My wife and I have been listening to some songs by Jason Gray that have captured my imagination. The title of two of his songs comes from a passage of J.R.R. Tolkien’s The Return of the King (the context: Sam believes that Gandalf has died. At the very end, Sam having slept for quite a while and then coming to consciousness, Gandalf stands before Sam, robed in white, his face glistening in the sunlight, and says):
“Well, Master Samwise, how do you feel?”
But Sam lay back, and stared with open mouth, and for a moment, between bewilderment and great joy, he could not answer. At last he gasped: “Gandalf! I thought you were dead! But then I thought I was dead myself. Is everything sad going to come untrue? What’s happened to the world?”
“A great shadow has departed,” said Gandalf, and then he laughed, and the sound was like music, or like water in a parched land; and as he listened the thought came to Sam that he had not heard laughter, the pure sound of merriment, for days without count. It fell upon his ears like the echo of all the joys he had ever known. But he himself burst into tears. Then as a sweet rain will pass down a wind of spring and the sun will shine out the clearer, his tears ceased, and his laughter welled up, and laughing he sprang from bed… “How do I feel?” he cried.” Well, I don’t know how to say it. I feel, I feel” –he waved his arms in the air– “I feel like spring after winter, and sun on the leaves; and like trumpets and harps and all the songs I have ever heard!
All the host laughed and wept, and in the midst of their merriment and tears the clear voice of the minstrel rose like silver and gold, and all men were hushed. And he sang to them, now in the Elven-tongue, now in the speech of the West, until their hearts, wounded with sweet words, overflowed, and their joy was like swords, and they passed in thought out to regions where pain and delight flow together and tears are the very wine of blessedness.”

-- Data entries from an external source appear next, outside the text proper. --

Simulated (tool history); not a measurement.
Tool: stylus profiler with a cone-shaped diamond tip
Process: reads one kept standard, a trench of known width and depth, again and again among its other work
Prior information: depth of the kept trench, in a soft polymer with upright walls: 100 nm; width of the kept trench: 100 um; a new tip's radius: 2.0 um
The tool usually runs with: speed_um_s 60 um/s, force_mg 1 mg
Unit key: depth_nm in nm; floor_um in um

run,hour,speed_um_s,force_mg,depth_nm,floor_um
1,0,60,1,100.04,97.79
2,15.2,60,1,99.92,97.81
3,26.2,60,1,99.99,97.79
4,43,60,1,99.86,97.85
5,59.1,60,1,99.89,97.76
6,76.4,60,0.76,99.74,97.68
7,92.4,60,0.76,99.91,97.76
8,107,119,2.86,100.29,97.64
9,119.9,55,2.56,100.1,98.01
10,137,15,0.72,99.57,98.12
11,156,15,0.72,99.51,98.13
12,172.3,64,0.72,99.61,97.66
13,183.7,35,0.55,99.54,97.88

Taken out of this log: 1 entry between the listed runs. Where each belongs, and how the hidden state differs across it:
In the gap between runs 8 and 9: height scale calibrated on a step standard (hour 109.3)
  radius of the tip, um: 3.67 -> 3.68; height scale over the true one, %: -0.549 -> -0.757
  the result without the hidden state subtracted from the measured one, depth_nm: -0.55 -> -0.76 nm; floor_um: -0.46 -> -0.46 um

This is such a beautiful description of what Jesus is up to in my story and in the story of the world around me – everything sad is coming untrue! Listen to what Jason Gray has to say about the reasoning behind his lyrics (see link below):
The beauty of those words rang so many bells inside of me: the idea not that everything sad is untrue (which would be a cruel invalidation of our present sorrows) – nor that everything will come untrue someday (which reduces the hope of redemption to mere wishful thinking) – but that somehow, even right now in the face of the saddest that we see, the seeds of its undoing are sown. In fact, they were sown the day the body of Jesus, like a seed himself, was laid in the ground. What took root on Easter is the undoing of the curse, and it is flowering all around us if we have eyes to see it.
I take hope in the fact that today contains the seeds of the “undoing of all sadness,” and that God invites me to participate.